Metrics pipeline. Either Prometheus (prometheus-pve-exporter plus Ceph mgr Prometheus module on HCI clusters, plus node_exporter on each node for OS level metrics) or InfluxDB plus Telegraf (with the Proxmox built in InfluxDB target plus Telegraf for any gaps).
Visualization. Grafana with cluster, node, and per VM dashboards. The community maintains Grafana dashboard 10347 for prometheus-pve-exporter as a starting point; expect to customize.
Alerting. Alertmanager (with Prometheus) or Grafana alerting (with InfluxDB or Prometheus) for capacity, host down, Ceph health, replication failure, backup failure. Webhook to Slack, Teams, or PagerDuty for routing.
Notification system. Configure SMTP and Webhook targets in PVE Notifications. Route fencing and Ceph errors to on call. Route backup notifications to a backup channel. Disable legacy sendmail backup mode in favor of the notification system.
Log aggregation. Forward journald to a central log store. Loki plus Grafana for self hosted; commercial SIEM if you have one. Set central log retention to match your incident review, compliance, and support requirements. Thirty days is a practical starting point, not a universal minimum.
Synthetic checks. External tools (Uptime Kuma, Smokeping, or commercial monitoring) hitting the web UI and SSH on each node from outside the cluster. Confirms the cluster is reachable from the network the operators actually use.
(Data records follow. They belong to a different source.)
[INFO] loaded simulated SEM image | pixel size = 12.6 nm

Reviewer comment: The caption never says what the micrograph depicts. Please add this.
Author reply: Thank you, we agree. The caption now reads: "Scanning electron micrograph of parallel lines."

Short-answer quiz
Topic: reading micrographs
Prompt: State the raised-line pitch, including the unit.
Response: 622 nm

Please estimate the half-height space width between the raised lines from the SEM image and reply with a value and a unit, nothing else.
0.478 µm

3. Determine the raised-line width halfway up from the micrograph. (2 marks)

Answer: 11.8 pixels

The monitoring design mistakes that bite you later

No external metrics retention

The Proxmox web UI graphs are useful for local spot checks, but they are not a monitoring system. They use RRD data, lose detail as data ages, and do not provide alerting, cluster wide dashboards, or long term investigation workflows. Use an external metrics stack for production retention and alerting. Even a small external metrics store with useful retention can make incident review much easier.

Cluster status not monitored

Current built in metric server output does not cover every operational signal. A node can lose quorum while the metric pipeline still shows healthy node metrics. Use prometheus-pve-exporter (which exposes cluster info) or a Telegraf exec input running pvecm status periodically. Verify quorum is in the alerting layer.

Ceph manager Prometheus module not enabled

The PVE built in metric server does not include detailed Ceph metrics. On HCI clusters this leaves the storage tier opaque. Enable the Ceph manager Prometheus module, scrape all manager nodes, and dashboard OSD usage, PG counts, scrub progress, and recovery throughput. The first time a Ceph PG goes inactive in production is not when you want to discover the dashboard does not exist.

No alerting on capacity

ZFS pools, Ceph pools, and PBS datastores all have a point of no return where free space falls below the operational threshold. Alert at 70% used (warning) and 80% used (critical) on every storage pool. The lead time matters: discovering at 95% used means a fire drill, alerting at 70% means a planned hardware order.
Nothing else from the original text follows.